Among the “stable” are also associates of crooks as the elite crime fighting body has confirmed for the first time how it manages highly-confidential informants to crack crimes from murders to drug dealing.
NSW Crime Commissioner Michael Barnes has told a parliamentary committee how in the previous financial year, thanks to informants there were 733 intelligence reports disseminated to other law enforcement agencies including the NSW Police and the Australian Federal Police.
“The Human Sources team manages a carefully identified stable of informants,” Mr Barnes told the committee which oversees the commission.
“Some are high-level organised crime figures, others are simply associates of such criminals.”
Their information led to charges including four murder or murder-related charges, 13 terrorism-related charges, 52 money laundering charges and 196 drug-related charges in the 2019 to 2020 financial year.
But handling informants is hard work, former detective and ex-Crime Commission investigator Dr Michael Kennedy said.
They rarely provide hard evidence but are useful for information and their identities have to remain secret for their own safety even as the commission has teams that work with the state Homicide Squad, the organised crime squad and the Joint Counter Terrorism Team.
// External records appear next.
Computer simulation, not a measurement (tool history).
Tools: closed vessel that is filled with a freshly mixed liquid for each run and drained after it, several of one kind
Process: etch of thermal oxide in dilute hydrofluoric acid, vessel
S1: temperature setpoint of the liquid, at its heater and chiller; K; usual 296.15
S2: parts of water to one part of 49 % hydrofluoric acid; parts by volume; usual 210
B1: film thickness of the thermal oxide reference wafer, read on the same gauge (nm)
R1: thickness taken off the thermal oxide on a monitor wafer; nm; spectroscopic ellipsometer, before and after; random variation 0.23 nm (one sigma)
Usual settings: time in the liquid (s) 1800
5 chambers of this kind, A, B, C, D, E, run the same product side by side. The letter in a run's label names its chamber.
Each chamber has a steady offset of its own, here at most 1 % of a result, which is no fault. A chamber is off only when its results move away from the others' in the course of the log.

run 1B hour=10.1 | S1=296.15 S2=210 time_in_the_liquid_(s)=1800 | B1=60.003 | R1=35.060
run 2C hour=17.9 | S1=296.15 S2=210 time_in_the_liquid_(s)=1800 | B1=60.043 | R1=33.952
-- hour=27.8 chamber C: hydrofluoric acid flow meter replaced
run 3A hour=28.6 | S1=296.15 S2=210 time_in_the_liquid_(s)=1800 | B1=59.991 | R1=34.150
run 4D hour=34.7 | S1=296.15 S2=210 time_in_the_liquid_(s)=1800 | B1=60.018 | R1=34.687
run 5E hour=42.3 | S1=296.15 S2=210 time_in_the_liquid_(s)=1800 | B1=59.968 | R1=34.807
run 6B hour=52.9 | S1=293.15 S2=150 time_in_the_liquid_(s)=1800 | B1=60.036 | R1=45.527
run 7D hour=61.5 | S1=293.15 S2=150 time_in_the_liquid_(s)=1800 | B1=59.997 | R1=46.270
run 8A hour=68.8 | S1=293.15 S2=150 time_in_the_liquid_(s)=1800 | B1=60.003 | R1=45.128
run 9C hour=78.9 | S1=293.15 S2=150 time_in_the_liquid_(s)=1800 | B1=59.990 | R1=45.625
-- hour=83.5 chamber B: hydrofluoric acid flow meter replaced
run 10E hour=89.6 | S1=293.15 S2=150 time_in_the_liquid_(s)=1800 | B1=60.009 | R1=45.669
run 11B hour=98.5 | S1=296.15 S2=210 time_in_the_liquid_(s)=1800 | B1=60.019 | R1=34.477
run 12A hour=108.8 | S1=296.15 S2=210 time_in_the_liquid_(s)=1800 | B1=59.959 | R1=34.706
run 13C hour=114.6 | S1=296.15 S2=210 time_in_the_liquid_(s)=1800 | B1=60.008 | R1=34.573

“These people (informants) cannot be discarded once the job is done or the court proceedings are over,” Dr Kennedy, senior lecturer in police and criminal justice at Western Sydney University.
“The use of informants also creates many problems that require intervention, patience and tolerance.”
He said you couldn’t criticise crime-fighting agencies for using criminals because the crooks are the ones who know that crimes are being committed.
“Everything you do in organised crime is an investment in the future and you won’t get anything if you treat the crims like shit,” Dr Kennedy said.
“You have to know who you can trust. You have to be able to call on then.”
He said that some are easy to deal with.
“They may not tell you exactly what is going on but they point you in the right direction,” Mr Kennedy said.
Dr Kennedy, who quit policing in 1997, said managing informants could be a lifetime job.
“I still communicate with people I met while a detective and while at the Crime Commission,” he said.
The Crime Commission’s Human Source Team and Intelligence Development Unit are primarily intelligence gathering units that “assist in current investigations and identify emerging criminal groups” according to the commission’s last annual report.
The other agencies helped by information from Crime Commission informants in the previous financial year, according to their annual report, included the Australian Taxation Office, Australian Securities and Investments Commission, the Australian Criminal Intelligence Commission, the NSW Office of the Director of Public Prosecutions and the federal Department of Home Affairs.